Net neutrality activists score landmark victory in fight to govern the internet

FCC says ‘we listened and we learned’, and passes strict broadband rules that represent ‘a red-letter day for internet freedom’

The Guardian, Dominic Rushe in Washington, 26 February 2015

Protesters hold a rally at the FCC headquarters in Washington to
support net neutrality. Photograph: Karen Bleier/AFP/Getty Images

Internet activists scored a landmark victory on Thursday as the top US telecommunications regulator approved a plan to govern broadband internet like a public utility.

Following one of the most intense – and bizarre – lobbying battles in the history of modern Washington politics, the Federal Communications Commission (FCC) passed strict new rules that give the body its greatest power over the cable industry since the internet went mainstream.

FCC chairman Tom Wheeler – a former telecom lobbyist turned surprise hero of net neutrality supporters – thanked the 4 million people who submitted comments on the new rules. “Your participation has made this the most open process in FCC history,” he said. “We listened and we learned.”

Wheeler said that while other countries were trying to control the internet, the sweeping new US protections on net neutrality – the concept that all information and services should have equal access online – represented “a red-letter day for internet freedom”.

“The internet is simply too important to be left without rules and without a referee on the field,” said Wheeler. “Today’s order is more powerful and more expansive than any previously suggested.”

Barack Obama – who had pushed for the regulations – praised the decision and thanked the people who had protested for tighter rules. “I ran for office because I believed that nothing can stand in the way of millions of voices calling for change. That’s the backbone of our democracy–and you’ve proven that this timeless principle is alive and well in our digital age.So to all the people who participated in this conversation, I have a simple message: thank you,” the president wrote.

But Republicans and cable companies were quick to attack the move. The National Cable and Telecommunications Association said the rules would hurt “everyday broadband users” by raising costs and reducing investment.

Broadband providers will be banned from creating so-called “fast lanes” blocking or slowing traffic online, and the regulator will oversee mobile broadband as well as cable. The FCC would also have the authority to challenge unforeseen barriers broadband providers might create as the internet develops.

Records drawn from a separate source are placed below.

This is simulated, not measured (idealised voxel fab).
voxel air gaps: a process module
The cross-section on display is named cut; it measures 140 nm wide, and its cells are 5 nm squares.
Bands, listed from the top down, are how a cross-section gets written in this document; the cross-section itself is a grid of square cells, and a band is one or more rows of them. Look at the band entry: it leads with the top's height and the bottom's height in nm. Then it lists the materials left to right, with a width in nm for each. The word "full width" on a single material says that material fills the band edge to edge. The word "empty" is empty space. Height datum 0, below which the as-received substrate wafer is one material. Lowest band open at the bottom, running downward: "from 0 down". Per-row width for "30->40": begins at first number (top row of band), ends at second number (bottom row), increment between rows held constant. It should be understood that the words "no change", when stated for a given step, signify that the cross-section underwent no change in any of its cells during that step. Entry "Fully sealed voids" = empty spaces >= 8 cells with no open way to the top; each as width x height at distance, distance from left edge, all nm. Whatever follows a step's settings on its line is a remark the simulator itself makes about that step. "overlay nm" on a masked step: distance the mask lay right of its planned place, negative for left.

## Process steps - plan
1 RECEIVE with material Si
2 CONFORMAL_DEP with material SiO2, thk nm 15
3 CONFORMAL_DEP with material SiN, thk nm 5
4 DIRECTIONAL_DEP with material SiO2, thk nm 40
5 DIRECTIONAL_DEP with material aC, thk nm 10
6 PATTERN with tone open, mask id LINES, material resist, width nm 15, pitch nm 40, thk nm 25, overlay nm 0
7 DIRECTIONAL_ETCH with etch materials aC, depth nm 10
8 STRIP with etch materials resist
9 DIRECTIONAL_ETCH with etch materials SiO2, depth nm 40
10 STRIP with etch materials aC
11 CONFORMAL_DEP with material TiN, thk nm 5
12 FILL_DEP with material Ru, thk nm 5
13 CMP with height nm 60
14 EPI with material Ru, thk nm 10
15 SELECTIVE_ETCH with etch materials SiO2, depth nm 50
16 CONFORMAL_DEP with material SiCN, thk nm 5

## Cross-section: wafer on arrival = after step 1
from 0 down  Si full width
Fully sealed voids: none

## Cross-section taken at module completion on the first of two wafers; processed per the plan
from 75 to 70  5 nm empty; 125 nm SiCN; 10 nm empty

Activists and tech companies argue the new rules are vital to protect net neutrality – the concept that all information and services should have equal access to the internet. The FCC’s two Republican commissioners, Ajit Pai and Michael O’Rielly, voted against the plan but were overruled at a much anticipated meeting by three Democratic members on the panel.

Republicans have long fought the FCC’s net neutrality protections, arguing the rules will create an unnecessary burden on business. They have accused Obama of bullying the regulator into the move in order to score political points, with conservative lawmakers and potential 2016 presidential candidates expected to keep the fight going well into that election campaign.

Pai said the FCC was flip-flopping for “one reason and one reason only: president Obama told us to do so”.

Wheeler dismissed accusations of a “secret” plan as “nonsense”. “This is no more a plan to regulate the internet than the first amendment is a plan to regulate free speech,” Wheeler said.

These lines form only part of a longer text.